Employees to Protest Pentagon Labor Plan

Hundreds of federal employees are expected on Capitol Hill today to protest a new personnel plan for the Defense Department that union leaders say would strip unions of any meaningful role in protecting the workers' rights and welfare.

Members of the American Federation of Government Employees, the largest federal employee union, plan to visit key lawmakers this week and urge them to limit Defense Secretary Donald H. Rumsfeld's plans to overhaul the department's labor relations system. Rumsfeld won authority from Congress last year to rewrite personnel rules affecting nearly 750,000 civilian employees. He argued that managers needed more freedom to rearrange money, workers and weapons in the war on terrorism.

Union leaders, who opposed the legislation last year, said yesterday that new labor relations "concepts" released in a 13-page memo last week by the DOD go too far.

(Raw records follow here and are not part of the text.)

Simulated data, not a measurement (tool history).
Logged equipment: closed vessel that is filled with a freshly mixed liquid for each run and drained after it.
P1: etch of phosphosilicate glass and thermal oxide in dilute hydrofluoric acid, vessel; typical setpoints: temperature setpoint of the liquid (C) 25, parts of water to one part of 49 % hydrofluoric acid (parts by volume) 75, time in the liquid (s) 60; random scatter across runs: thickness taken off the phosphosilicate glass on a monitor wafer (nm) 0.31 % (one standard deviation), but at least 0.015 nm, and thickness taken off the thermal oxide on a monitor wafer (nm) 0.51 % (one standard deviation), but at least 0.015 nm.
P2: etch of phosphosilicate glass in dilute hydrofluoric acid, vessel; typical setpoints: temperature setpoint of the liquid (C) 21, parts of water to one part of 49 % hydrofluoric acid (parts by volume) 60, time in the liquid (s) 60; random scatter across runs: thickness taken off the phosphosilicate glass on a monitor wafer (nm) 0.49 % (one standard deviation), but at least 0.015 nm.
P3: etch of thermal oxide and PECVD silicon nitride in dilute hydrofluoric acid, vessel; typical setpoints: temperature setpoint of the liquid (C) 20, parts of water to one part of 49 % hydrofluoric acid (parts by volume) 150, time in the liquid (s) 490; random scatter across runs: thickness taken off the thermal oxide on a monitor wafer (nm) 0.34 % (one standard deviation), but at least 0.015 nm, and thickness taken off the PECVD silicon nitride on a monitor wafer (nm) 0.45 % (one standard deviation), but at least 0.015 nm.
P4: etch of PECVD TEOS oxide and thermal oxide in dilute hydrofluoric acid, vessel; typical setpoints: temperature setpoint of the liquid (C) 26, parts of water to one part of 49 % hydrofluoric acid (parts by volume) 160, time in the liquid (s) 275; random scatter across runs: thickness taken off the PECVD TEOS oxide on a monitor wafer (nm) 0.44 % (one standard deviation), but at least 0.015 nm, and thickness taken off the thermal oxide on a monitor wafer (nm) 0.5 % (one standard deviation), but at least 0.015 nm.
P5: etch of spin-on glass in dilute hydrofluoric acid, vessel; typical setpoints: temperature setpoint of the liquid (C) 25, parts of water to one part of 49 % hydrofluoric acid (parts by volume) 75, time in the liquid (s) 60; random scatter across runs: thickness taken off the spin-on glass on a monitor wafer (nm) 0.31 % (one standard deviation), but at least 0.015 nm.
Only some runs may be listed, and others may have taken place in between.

"This is a union-busting approach to collective bargaining and labor relations," said John Gage, president of the AFGE. "This has nothing to do with national security."

A Defense Department official who spoke on the condition of anonymity said the proposal would not end collective bargaining or "bust" unions. The official said, "Viewed fairly, the law and DOD draft options provide more opportunity and visibility for unions than they have ever had in the department." The new personnel system is expected to take years to implement.

Gage and other union leaders said that under the proposal, meaningful collective bargaining over work rules would no longer be required and third-party review of labor disputes would be eliminated.

Current collective-bargaining contracts would not be renewed, and management could institute policy changes that conflict with existing contracts, according to the DOD memo. Managers would be required to "consult" with unions over such matters as work schedules, equipment and training, the length of temporary out-of-town assignments, and rules governing promotions and overtime. Even if unions objected, managers could implement the changes after 60 days.

The department also wants to create a five-to-seven-member Defense Labor Relations Board to resolve labor-management disputes and adjudicate employee appeals. While unions would be allowed to nominate some members, the internal panel would be controlled by Rumsfeld, union leaders say, and would be a poor substitute for the Federal Labor Relations Authority (FLRA), the independent agency that now rules on labor-management disputes.

"Clearly the Bush administration would like to dictate that federal workers have no more options and rights than the typical Wal-Mart worker," said John J. Sweeney, president of the AFL-CIO.

Sen. Susan Collins (R-Maine), chairman of the Senate Governmental Affairs Committee, said, "I am concerned about reports that DOD is taking a top-down approach rather than engaging in a collaborative process to develop the new personnel system."

Joseph Swerdzewski, former general counsel for the FLRA, said the Pentagon's proposal would take labor relations at the department from a "rights-based" system installed in 1978 to a "consultative approach" that prevailed for decades before that. Its success would depend on whether the new Defense Labor Relations Board is perceived as fair by employees, he said.

Swerdzewski said the unions have little chance of persuading Congress to pare back Rumsfeld's proposals now. "The horse is out of the barn," he said.